TL;DR: the first loop runs ~18% faster on a Haswell CPU. Why? The loops are from gcc -O0
(un-optimized) loops using ptr++
vs ++ptr
, but the question is why the resulting asm performs differently, not anything about how to write better C.
Let's say we have those two loops:
movl $0, -48(%ebp) //Loop counter set to 0
movl $_data, -12(%ebp) //Pointer to the data array
movl %eax, -96(%ebp)
movl %edx, -92(%ebp)
jmp L21
L22:
// ptr++
movl -12(%ebp), %eax //Get the current address
leal 4(%eax), %edx //Calculate the next address
movl %edx, -12(%ebp) //Store the new (next) address
// rest of the loop is the same as the other
movl -48(%ebp), %edx //Get the loop counter to edx
movl %edx, (%eax) //Move the loop counter value to the CURRENT address, note -12(%ebp) contains already the next one
addl $1, -48(%ebp) //Increase the counter
L21:
cmpl $999999, -48(%ebp)
jle L22
and the second one:
movl %eax, -104(%ebp)
movl %edx, -100(%ebp)
movl $_data-4, -12(%ebp) //Address of the data - 1 element (4 byte)
movl $0, -48(%ebp) //Set the loop counter to 0
jmp L23
L24:
// ++ptr
addl $4, -12(%ebp) //Calculate the CURRENT address by adding one sizeof(int)==4 bytes
movl -12(%ebp), %eax //Store in eax the address
// rest of the loop is the same as the other
movl -48(%ebp), %edx //Store in edx the current loop counter
movl %edx, (%eax) //Move the loop counter value to the current stored address location
addl $1, -48(%ebp) //Increase the loop counter
L23:
cmpl $999999, -48(%ebp)
jle L24
Those loops are doing exactly the same thing but in a little different manner, please refer to the comment for the details.
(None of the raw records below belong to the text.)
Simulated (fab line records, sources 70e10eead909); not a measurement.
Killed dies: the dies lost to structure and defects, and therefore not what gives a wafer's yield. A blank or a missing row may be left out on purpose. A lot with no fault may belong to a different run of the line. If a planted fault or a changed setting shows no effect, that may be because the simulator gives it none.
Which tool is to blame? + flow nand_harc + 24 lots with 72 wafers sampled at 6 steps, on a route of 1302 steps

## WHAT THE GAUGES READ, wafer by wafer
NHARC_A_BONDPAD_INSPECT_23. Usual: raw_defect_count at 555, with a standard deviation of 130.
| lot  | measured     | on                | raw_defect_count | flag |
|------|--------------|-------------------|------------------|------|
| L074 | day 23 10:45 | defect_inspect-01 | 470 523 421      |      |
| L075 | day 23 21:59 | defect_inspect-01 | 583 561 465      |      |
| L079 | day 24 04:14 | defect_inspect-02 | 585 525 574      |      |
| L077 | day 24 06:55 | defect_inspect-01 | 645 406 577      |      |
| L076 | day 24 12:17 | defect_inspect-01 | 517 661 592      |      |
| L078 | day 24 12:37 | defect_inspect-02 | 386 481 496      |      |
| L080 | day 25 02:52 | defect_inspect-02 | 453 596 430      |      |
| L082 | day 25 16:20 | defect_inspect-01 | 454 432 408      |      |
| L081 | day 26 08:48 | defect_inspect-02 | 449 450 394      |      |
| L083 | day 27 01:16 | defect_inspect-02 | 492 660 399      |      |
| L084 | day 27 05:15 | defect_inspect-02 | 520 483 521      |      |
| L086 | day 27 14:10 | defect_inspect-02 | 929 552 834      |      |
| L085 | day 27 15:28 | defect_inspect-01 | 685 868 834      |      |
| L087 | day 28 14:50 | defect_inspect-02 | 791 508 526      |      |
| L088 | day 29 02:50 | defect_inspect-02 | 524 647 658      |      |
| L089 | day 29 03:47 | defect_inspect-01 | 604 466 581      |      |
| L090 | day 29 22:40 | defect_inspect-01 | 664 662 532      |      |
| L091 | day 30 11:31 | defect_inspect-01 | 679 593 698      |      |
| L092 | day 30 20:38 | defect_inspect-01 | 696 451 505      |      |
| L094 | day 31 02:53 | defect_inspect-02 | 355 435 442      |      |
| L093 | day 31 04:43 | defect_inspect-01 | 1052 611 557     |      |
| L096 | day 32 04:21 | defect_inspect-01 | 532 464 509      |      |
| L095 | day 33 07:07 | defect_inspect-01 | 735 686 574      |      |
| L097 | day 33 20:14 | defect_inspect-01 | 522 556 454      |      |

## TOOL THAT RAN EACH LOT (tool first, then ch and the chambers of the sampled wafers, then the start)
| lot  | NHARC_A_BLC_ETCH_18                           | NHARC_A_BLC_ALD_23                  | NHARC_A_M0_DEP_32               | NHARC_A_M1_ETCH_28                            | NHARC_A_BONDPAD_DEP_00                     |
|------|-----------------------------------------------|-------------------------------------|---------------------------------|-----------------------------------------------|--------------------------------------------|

This asm code is generated from the following two C++ loops:
//FIRST LOOP:
for(;index<size;index++){
*(ptr++) = index;
}
//SECOND LOOP:
ptr = data - 1;
for(index = 0;index<size;index++){
*(++ptr) = index;
}
Now, the first loop is about ~18% faster than the second one, no matter in which order the loops are performed the one with ptr++
is faster than the one with ++ptr
.
To run my benchmarks I just collected the running time of those loops for different size, and executing them both nested in other loops to repeat the operation frequently.
ASM analysis
Looking at the ASM code, the second loop contains less instructions, we have 3 movl and 2 addl whereas in the first loop we have 4 movl one addl and one leal, so we have one movl more and one leal instead of addl
Is that correct that the LEA
operation for computing the correct address is much faster than the ADD
(+4) method? Is this the reason for the difference in performance?
As far as i know, once a new address is calculated before the memory can be referenced some clock cycles must elapse, so the second loop after the addl $4,-12(%ebp) need to wait a little before proceeding, whereas in the first loop we can immediately refer the memory and in the meanwhile LEAL will compute the next address (some kind of better pipeline performance here).
Is there some reordering going on here? I'm not sure about my explanation for the performance difference of those loops, can I have your opinion?